Wednesday, February 15, 2012

Tweet of the Week: Oneida Community


An unorthodox Christian sect living in Oneida, New York beginning in 1848, the Oneida Community practiced the teachings of John Humphrey Noyes (1811-1886). Noyes, the son of God-fearing New England parents, believed in what he called “Perfectionism,” the idea that once one has converted to Christianity, one has been vindicated from all sin forever (Noyes attended one revival meeting and claimed it had done the job). One of the defining practices of the Oneida Community was polygamy, or the principle of “Complex Marriage” as Noyes called it. “Complex Marriage” ruled that, within the community, every man was married to every woman, and every woman married to every man. It prohibited couples from being exclusive with one another, and even adolescents in the community had to comply with the rule. “Complex Marriage” was associated with “free love” and the rejection of conventional marriage vows, which in most cases unjustly benefited the husband at the cost of his bride. "God did not intend,” said Noyes, “that love between men and women be confined to the narrow channels of conventional matrimony."

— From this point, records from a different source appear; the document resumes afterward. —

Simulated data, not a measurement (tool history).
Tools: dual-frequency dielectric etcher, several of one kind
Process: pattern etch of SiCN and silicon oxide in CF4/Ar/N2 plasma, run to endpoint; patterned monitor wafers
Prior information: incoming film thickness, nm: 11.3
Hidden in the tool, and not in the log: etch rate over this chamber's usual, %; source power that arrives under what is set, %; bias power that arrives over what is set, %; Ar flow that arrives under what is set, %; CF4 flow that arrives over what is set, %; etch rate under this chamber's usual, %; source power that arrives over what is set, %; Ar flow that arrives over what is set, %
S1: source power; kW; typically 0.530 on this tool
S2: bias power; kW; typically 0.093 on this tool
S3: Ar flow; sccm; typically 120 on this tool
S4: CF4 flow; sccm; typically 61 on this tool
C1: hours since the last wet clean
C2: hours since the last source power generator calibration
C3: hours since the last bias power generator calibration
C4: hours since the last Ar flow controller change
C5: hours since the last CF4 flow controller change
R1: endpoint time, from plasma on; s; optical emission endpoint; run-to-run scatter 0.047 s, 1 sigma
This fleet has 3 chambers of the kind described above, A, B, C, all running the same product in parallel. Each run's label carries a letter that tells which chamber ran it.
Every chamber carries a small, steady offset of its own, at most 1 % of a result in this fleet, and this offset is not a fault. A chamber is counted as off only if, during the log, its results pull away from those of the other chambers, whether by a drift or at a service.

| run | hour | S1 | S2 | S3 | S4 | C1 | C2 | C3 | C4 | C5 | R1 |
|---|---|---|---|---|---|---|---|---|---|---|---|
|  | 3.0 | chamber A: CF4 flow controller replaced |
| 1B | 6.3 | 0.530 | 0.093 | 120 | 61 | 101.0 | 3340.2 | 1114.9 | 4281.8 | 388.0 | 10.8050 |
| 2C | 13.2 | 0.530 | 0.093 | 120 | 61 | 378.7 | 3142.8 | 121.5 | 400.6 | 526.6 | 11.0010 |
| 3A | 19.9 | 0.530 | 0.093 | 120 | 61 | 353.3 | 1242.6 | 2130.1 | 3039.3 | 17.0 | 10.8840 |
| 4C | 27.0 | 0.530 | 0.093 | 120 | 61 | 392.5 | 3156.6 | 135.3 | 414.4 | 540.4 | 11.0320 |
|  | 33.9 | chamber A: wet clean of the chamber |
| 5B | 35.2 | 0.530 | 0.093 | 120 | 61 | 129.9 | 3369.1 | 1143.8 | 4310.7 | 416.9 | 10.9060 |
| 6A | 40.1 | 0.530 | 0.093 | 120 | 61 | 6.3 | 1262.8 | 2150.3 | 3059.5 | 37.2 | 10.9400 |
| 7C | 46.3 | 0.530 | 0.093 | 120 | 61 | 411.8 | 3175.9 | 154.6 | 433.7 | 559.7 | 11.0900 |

Upon the publication of Leaves of Grass, and because of its overtly sexual content, Whitman immediately became associated with the “free love” movement and its beliefs. Emerson associated him with the movement; and when Boston banned the 1881 edition of Leaves of Grass, it was The Free Love League that came out to protest the ban. David S. Reynolds writes in Walt Whitman’s America that Whitman did indeed have a lot in common with the free love movement:

“Like them, he saw profound defects in the relations between the sexes. Also like them, he tried to repair these defects by appealing to natural passion and attraction. Just as they equated marriage with slavery, so the reason he gave for not marrying was ‘an overmastering passion for entire freedom, unconstraint’ (though his attraction to men was a more likely reason).”

However, as Reynolds goes on to explain, Whitman had his objections to the free love movement. Certain editorials he wrote for the Daily Eagle indicate that he held the institution of marriage in high esteem, calling it “the root of the welfare, the safety, the very existence of every Christian nation.”  He also believed that men and women should have certain social and moral responsibilities, that they shouldn’t be able to hide from those responsibilities under the flag of free love.